If $f\in C(\mathbb R^n,\mathbb R^n)$ satisfies $\lim_{\|x\|\to+\infty}\frac{(f(x),x)}{\|x\|}=+\infty$, then $f(\mathbb R^n)=\mathbb R^n$.

Question

Let $(\cdot,\cdot)$ be the standard inner product on $\mathbb R^n$. Suppose that $f\in C(\mathbb R^n,\mathbb R^n)$ satisfies $$\lim_{\|x\|\to+\infty}\frac{(f(x),x)}{\|x\|}=+\infty.\tag{$*$}$$ Prove: $f(\mathbb R^n)=\mathbb R^n$.

This is an exercise on the chapter about degrees, Leray's product formula and Jordan-Brouwder's separation theorem in a Differential Topology book (Chinese version).
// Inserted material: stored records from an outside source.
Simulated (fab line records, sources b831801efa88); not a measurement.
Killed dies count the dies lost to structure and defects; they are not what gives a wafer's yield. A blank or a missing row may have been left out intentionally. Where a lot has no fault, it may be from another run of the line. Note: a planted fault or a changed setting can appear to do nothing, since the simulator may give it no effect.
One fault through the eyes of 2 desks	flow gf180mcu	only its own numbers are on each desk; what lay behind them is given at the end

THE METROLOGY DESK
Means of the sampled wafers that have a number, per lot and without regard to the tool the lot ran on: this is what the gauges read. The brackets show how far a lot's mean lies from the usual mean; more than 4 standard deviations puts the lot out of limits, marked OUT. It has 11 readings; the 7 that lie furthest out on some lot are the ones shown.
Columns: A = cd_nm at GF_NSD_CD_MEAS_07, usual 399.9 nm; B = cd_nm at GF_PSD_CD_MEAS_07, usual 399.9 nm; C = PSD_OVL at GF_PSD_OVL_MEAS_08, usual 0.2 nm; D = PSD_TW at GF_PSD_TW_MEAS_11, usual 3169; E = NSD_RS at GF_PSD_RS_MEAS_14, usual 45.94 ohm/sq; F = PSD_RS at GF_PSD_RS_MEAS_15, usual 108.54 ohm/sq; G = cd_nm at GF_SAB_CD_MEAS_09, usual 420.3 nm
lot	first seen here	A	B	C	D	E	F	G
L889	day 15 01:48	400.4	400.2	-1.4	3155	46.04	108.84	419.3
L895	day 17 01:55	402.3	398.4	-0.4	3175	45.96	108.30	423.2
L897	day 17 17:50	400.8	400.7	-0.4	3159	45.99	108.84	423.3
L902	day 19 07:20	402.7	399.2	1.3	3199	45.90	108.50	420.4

First thought. First of all, I noticed that it suffices to show that there exists $x_0\in\mathbb R^n$ such that $f(x_0)=0$. Indeed, if we want to show $0\neq y\in f(\mathbb R^n)$, we just need to consider the map $x\mapsto f(x)-y$, for which we also have $(*)$. Next, it follows from $(*)$ that $\lim_{\|x\|\to+\infty}\|f(x)\|=+\infty$. Hence, for some $R>0$, we have $f(x)\neq 0$ for all $\|x\|\geq R$. It suffices to show that $\mathrm{deg}(f, B_R,0)\neq 0$, and then Kronecker's existence property will imply the existence of $x_0\in B_R$ with $f(x_0)=0$. But I don't know how to prove $\mathrm{deg}(f, B_R,0)\neq 0$.

Second thought. If we can prove that $f$ is locally injective, then we can use invariance of domain and $\lim_{\|x\|\to+\infty}\|f(x)\|=+\infty$ to prove the surjectivity of $f$: $f(\mathbb R^n)$ is open and closed. But I don't think we can get the local injectivity of $f$ quickly.

It seems to me that the first thought may be a little more feasible, although I don't know how to do that.

I'm not good at geometric stuffs. If my question is silly, forgive me please. Any help would be appreciated!

Proof using degrees. @Paresseux Nguyen gives a proof using Brouwder's fixed point theorem, which is very nice. Here is a proof using fundamental properties of degrees. Again, it suffices to show that $0\in f(\mathbb R^n)$. By $(*)$, we can find $R>0$ such that $(f(x),x)>0$ for all $x\in\partial B_R$. Define $$H(t,x)=tf(x)+(1-t)x,\qquad x\in \overline{B_R}, t\in I=[0,1].$$ Then $H\in C(I\times \overline{B_R}, \mathbb R^n)$ is a homotopy connecting $f$ and the identity map $\mathrm{id}(x)=x$. Also, for $x\in\partial B_R$ and $t\in I$, we have $(H(t,x),x)=t(f(x),x)+(1-t)\|x\|^2>0$, so $0\not\in H(I\times\partial B_R)$. By the homotopy invariance of degrees, we have $$\mathrm{deg}(f, B_R, 0)=\mathrm{deg}(\mathrm{id}, B_R, 0)=1\neq 0.$$ Finally, Kronecker's existence property implies that there exists $x_0\in B_R$ such that $f(x_0)=0$, and hence $0\in f(\mathbb R^n)$.

Answer 1

It is sufficient to show that $0 \in \text{Im}f$. Suppose $0 \notin \text{Im}f$, for each $r>0$, by Brouwer fixed point theorem there is a $v_r \in \mathbb{S}^{n-1}$ such that $-rv_r = \frac{ f(rv_r)}{\| f(rv_r)\|}r.$ Thus, $\limsup_{r \rightarrow \infty} \frac{\langle f(rv_r),r v_r\rangle}{r} \le 0$, which is a contradiction. Hence, the conclusion.